Ah, Will Eno. The poet of the people, chronicler of twenty-first century angst, humorist, satirist, famously labelled ‘a Samuel Beckett for the Jon Stewart generation’, is back in dazzling form. The Realistic Joneses showcases Eno to the power of ten as he holds up a mirror to Middle America and makes us laugh and cry (often simultaneously). Readers, skip this review if you will – just book your tickets and immerse yourself in Eno’s quirky world.
The play’s début on Broadway in 2014 starred Toni Collette, and the Australian connection continues. Julian Meyrick, who directs this Red Stitch première, is a friend of Eno’s. He directed Thom Pain Based on Nothing for the Melbourne Theatre Company in 2007, and is obviously attuned to Eno’s singular way of looking at the world. The results are exhilarating.
As in Middletown, which Red Stitch produced two years ago, we are in a small American town, ‘near the mountains.’ Bob (Neil Pigot) and Jennifer Jones (Sarah Sutherland), an ordinary middle-aged couple, have sought this quiet retreat because Bob is suffering from a debilitating and swift-moving illness and the only doctor who can treat it lives nearby. They spend a lot of time on the porch gazing at the stars – it’s easier than conversing. Within a few minutes, their strained relationship is exposed.
‘It just seems like we don’t talk,’ says Jennifer.
‘What are we doing right now, math?’
‘No, we’re ... sort of throwing words at each other.’
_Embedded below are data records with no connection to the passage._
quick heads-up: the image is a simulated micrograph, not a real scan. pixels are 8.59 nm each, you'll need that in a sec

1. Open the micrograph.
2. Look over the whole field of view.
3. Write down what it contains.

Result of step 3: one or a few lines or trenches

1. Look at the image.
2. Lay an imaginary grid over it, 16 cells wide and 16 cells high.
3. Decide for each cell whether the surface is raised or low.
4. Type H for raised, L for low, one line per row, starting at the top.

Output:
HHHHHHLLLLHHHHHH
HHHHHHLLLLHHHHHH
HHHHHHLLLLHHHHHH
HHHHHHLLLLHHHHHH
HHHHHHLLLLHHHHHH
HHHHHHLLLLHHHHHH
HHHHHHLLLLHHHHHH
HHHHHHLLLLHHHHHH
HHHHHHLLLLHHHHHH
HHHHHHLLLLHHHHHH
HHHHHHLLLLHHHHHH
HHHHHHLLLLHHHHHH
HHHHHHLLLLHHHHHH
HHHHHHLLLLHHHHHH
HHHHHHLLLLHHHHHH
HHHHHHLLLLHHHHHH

Soon they are joined by a younger couple, who wander into their backyard to introduce themselves, bringing a bottle of wine. John (Justin Hoskin) and Pony (Ella Caldwell) are renting next door and are also called Jones. On the surface, their marriage looks rock solid, but it is gradually revealed that John is suffering from the same illness as Bob and that Pony is not coping. Secret alliances between Bob and Pony and Jennifer and John threaten to destabilise both couples. Underpinning all this is the smell of mortality. Both men are sick, their relationships with their spouses even sicker, and woodland creatures are dying all around them – John and Bob dispose of squirrel corpses in plastic bags, speculate on whether city pollution has reached their inner sanctum. Is there anywhere that can be called truly safe? Can anyone be trusted?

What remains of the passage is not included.